Islamic history month?

Well, they’ve already added Ramadan to the list of official holidays to be commemorated at an Illinois school, and over the objections of parents at that. Schools are banning Halloween and calling Christmas “Winter Festival.” Two Canadian cities have added “Islamic history month” to their calendars at the behest of an Islamic grievance group similar to CAIR.

The Canadian Islamic Congress (CIC) has been bombarding journalists and local politicians with press releases urging that October be proclaimed “Islamic History Month.” The cities of Victoria and Kingston have duly complied, in the same crowd-pleasing spirit that has inspired the U.S. Congress to proclaim the last week in May “National Pickle Week.”

As organizations go, the Canadian Islamic Congress is at once ludicrous and worrisome. When it is not trying to silence journalists, it is condoning militant Islamists. But just as a stopped clock is right twice a day, this time the CIC has got hold of an interesting idea.

That’s the admirable David Frum writing, and he goes on to put a twist on the idea that sounds good.

We in the West do need better understanding of Islamic history and culture. For almost three-quarters of a millennium, from the early 700s until the middle 1400s, the Muslim Middle East excelled Christian Europe in science, technology and culture. Famines and plagues occurred less often in the Middle East than in Europe; and writers and thinkers enjoyed greater liberty.

After the Middle East fell into relative decline, Islam spread through Africa and Asia largely by peaceful conversion, because it offered people a more consoling and convincing belief system than they had known before.

The joyless, obscurantist, intolerant, authoritarian and often violent Islam in the ascendant today is not Islam’s only form. Islam has been other, better, things in the past. Wider understanding of Islam’s progressive past may help to create a more progressive future. When you reach a dead end, the best thing to do is retrace your steps, and return to the point at which you made your wrong turn.

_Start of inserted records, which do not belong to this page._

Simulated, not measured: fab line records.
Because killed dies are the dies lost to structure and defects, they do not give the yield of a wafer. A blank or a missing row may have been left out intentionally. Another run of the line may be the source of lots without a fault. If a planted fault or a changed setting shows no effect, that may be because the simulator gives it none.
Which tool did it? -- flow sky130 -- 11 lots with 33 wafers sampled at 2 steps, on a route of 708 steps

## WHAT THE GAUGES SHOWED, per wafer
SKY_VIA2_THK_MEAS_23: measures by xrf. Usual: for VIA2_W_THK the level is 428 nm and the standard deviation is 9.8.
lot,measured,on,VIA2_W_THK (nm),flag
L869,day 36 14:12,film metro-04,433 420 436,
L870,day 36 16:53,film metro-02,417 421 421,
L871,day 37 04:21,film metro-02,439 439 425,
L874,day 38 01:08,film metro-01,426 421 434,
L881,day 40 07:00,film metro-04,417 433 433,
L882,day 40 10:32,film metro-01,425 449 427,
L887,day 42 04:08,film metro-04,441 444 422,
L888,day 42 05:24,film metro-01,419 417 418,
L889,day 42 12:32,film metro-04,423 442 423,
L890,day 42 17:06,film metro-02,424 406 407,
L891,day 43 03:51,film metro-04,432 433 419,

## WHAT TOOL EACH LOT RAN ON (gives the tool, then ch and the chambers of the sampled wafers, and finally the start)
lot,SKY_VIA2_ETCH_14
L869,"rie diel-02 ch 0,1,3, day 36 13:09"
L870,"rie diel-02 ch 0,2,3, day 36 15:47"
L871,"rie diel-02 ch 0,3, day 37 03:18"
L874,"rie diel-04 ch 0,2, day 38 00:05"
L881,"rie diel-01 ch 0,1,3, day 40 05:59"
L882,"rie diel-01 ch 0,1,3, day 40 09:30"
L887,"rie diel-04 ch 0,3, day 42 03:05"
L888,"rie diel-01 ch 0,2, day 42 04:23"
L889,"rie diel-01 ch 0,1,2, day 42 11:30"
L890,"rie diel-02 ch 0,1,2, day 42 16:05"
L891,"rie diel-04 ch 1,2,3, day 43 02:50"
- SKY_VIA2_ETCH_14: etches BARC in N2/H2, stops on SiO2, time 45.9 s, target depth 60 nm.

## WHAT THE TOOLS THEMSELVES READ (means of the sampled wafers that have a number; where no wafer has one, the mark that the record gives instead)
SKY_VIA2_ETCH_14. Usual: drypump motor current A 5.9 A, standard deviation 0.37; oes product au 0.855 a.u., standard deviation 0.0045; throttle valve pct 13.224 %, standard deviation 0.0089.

If that’s what is meant by the study of Islamic history, yes, let’s have a month of it.

And I would be on board myself, if that’s what Islamic history month amounted to.

But we all know that that’s not how Islamic history month will work out. Our politicians lack the backbone to make it work like that, even if it started out with that intent. A lot of stuff would creep in, and a lot of stuff would get tossed out.

In: Tales of Mohammed’s magnanimity.
Out: Tales of Mohammed’s warlording ways.

In: Fallacious tales equating Christianity and Islam.
Out: Any real discussion of the actual differences between the two founders and the faiths they promoted.

In: Discussions of various suras stipulating that there is no compulsion in Islam.
Out: The Ten Commandments.

In: “Jihad is an inner struggle.”
Out: Tell that to these guys.

In: The Crusades as Christian imperialism.
Out: The Crusades as Islamic imperialism, which is actually what the Crusades were.

In: The conquest of Andalusia.
Out: The Reconquista of Spain.

Etc etc. I’m sure you can come up with a few of your own.

That’s how Islamic history month would go — it would become a month-long celebration without any discussion allowed of the, um, downsides. So I’m going to go out on a limb here and step out against Islamic history month.